As young governor, Brown went his own way

GOP gubernatorial nominee Meg Whitman paints rival Jerry Brown as a machine Democrat who as governor decades ago spent big and coddled liberal interests while pursuing an expansive role for government. Brown says he was a deficit hawk who deftly managed the state’s finances and a world-class educational system.

Neither of the conflicting portrayals, featured in the battle the two have been waging on California’s airwaves, is exactly how those eight years went.

Brown disdained political convention and protocol and refused to govern as a run-of-the-mill liberal. He tangled with the Legislature constantly, though it was controlled by fellow Democrats: Lawmakers overrode his vetoes 12 times. And although his early approval rating hit 85% — higher than Ronald Reagan’s had reached — Brown ultimately tripped over his famous frugality, irritating voters by squeezing local schools, delaying road construction and neglecting the growing state university system.
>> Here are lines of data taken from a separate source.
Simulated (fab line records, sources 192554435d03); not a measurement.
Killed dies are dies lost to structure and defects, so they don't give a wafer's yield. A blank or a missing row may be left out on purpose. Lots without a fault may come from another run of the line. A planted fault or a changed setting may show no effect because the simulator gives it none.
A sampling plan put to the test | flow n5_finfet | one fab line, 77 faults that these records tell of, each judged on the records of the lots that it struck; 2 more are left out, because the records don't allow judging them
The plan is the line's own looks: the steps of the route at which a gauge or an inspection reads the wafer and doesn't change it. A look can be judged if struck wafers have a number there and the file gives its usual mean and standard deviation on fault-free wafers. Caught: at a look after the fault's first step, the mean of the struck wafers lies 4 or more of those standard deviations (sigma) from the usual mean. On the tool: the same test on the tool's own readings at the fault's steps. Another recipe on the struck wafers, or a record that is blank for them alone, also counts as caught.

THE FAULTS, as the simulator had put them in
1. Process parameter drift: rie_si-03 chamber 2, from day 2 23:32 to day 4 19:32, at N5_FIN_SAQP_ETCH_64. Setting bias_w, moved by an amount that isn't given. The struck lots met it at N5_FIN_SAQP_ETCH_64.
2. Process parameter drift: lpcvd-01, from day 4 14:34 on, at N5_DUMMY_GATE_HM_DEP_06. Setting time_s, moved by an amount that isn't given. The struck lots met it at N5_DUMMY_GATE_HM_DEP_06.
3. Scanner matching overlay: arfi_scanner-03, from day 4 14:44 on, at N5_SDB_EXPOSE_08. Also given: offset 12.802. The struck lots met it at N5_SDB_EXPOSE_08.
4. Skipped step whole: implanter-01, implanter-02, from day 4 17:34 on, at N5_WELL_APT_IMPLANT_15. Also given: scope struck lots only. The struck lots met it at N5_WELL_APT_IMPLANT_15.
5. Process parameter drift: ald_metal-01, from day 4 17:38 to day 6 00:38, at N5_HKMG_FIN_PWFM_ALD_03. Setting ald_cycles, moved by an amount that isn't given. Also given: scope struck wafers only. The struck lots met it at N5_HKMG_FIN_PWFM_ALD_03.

“He had his own ideology, and it was one we had never seen before,” said Paul Priolo, who was the Assembly Republican leader during part of Brown’s governorship. “He was different.”


Brown had many successes, and several of his ideas — carpool lanes, satellite communications for California, computers in classrooms —- are commonplace now. He was the skilled dealmaker who, at 37, negotiated the landmark farm labor agreement that ended the nationwide produce boycotts. He protected some of the state’s most pristine lands and crafted energy policies that sowed the seeds of a green economy long before it was stylish.

But he was also the distracted intellectual who dawdled as soaring property taxes began to crush homeowners, spurring a ballot box revolt. He was paralyzed by the Medfly crisis and criticized for being inattentive to schools.

He recruited a dynamic group of Californians to run the government, spurning the usual insiders and filling many prominent positions with women and minorities for the first time. Some of them helped usher in such pioneering policies as a 25% reduction in air pollution and pressured Detroit for more environmentally friendly cars.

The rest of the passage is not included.